Short Stories, Irish literature, Classics, Modern Fiction, Contemporary Literary Fiction, The Japanese Novel, Post Colonial Asian Fiction, The Legacy of the Austro-Hungarian Empire and quality Historical Novels are Among my Interests








Wednesday, November 22, 2017

Austerlitz by W. G. Sebald - 2001 - translated from German by Anthea Bell







“Curiously enough, one cannot read a book; one can only reread it. A good reader, a major reader, and active and creative reader is a rereader.” Vladimir Nabokov

Prussia, the ruler of Germany, was always an enemy of the intellect, of books, of the Book of Books—that is, the Bible—of Jews and Christians, of humanism and Europe. Hitler’s Third Reich is only so alarming to the rest of Europe because it sets itself to put into action what was always the Prussian project anyway: to burn the books, to murder the Jews, and to revise Christianity."  Joseph Roth, 1933"
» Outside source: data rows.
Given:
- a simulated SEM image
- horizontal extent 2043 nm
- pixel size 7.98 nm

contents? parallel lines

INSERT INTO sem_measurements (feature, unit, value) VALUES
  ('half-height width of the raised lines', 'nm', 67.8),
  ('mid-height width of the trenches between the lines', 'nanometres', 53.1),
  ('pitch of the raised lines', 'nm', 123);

Works I Have So Far Read for German Literature Month, November, 2017

  1. “You’d Have Larvae Too” by Nora Wagener, 2016
  2. Vertigo by W. G. Sebald, 1990
  3. The Last Weynfeldt by Martin Suter, 2006
  4. “An Earthquake in Chile” by Heinrich Von Kleist, 1809
  5. Who is Martha? by Marjana Gaponenko, 2012
  6. “The Legal Haziness of Marriage” by Olga Grjasnowa, 2015
  7. “Aladdin, COB” by Isabelle Lehn, 2015
  8. “The Last Bell” by Johannes Urzidil, 1968
  9. The Rings of Saturn by W. G. Sebald, 1995
  10. Late Fame by Arthur Schnitzler, written 1892, published 2016
  11. Blood Brothers by Ernst Haffner, 1933
  12. Berlin Alexanderplatz by Alfred Döblin, 1929
  13. Confessions of a Murderer by Joseph Roth, 1936
  14.   “Compulsion” by Stefan Zweig,  1929
  15. “Borderlands”by Johannes Urzidil, 1956 (no post)
  16. “A School Boy’s Diary” by Robert Walser, 1910 (no post
  17. Austerlitz by W. G. Sebald, 2001, Second Reading 




If ever a book way over repaid my rereading it was Austerlitz by W. G. I first read this, my first encounter with Sebald, during German Literature Month in November 2013.  I think one needs to devote serious time to learning How to read his unconventional novels.  Since November 2013 I read and posted upon his three earlier novels.  YouTube has several videos of academic lectures on Sebald.   Some were very good.  Some focus on his place in Holocaust Literature, some deal with his photographs, his treatment of memory, and his unique narrative methods.

German Literature Month is winding down and I have a number of more works I hope to read before month end.  I Will just touch upon some few matters that struck me.  

I really liked the numerous references to Balzac.  I am currently working my way through his Comedie Humaine and I was thrilled to see the reference to his work.  This is very much a book about two men deeply into the reading life.

I enjoyed the descriptions of Prague and Paris.  I greatly relished the conversations between Austerlitz and the narrator.   

Austerlitz is a great work of art.  I hope to reread all of Sebald next year.  

Mel u







  





2 comments:

Mudpuddle said...

I liked the quote from Nabokov; it's true, in a sense: that any book follows a certain logic that becomes predictable with experience...

Suko said...

Does it count that I read the quotation by Nabokov several times, in an attempt to understand it?

Mel, you've read many books for German Literature Month. You obviously lead The Reading Life.

Have a wonderful Thanksgiving with your family.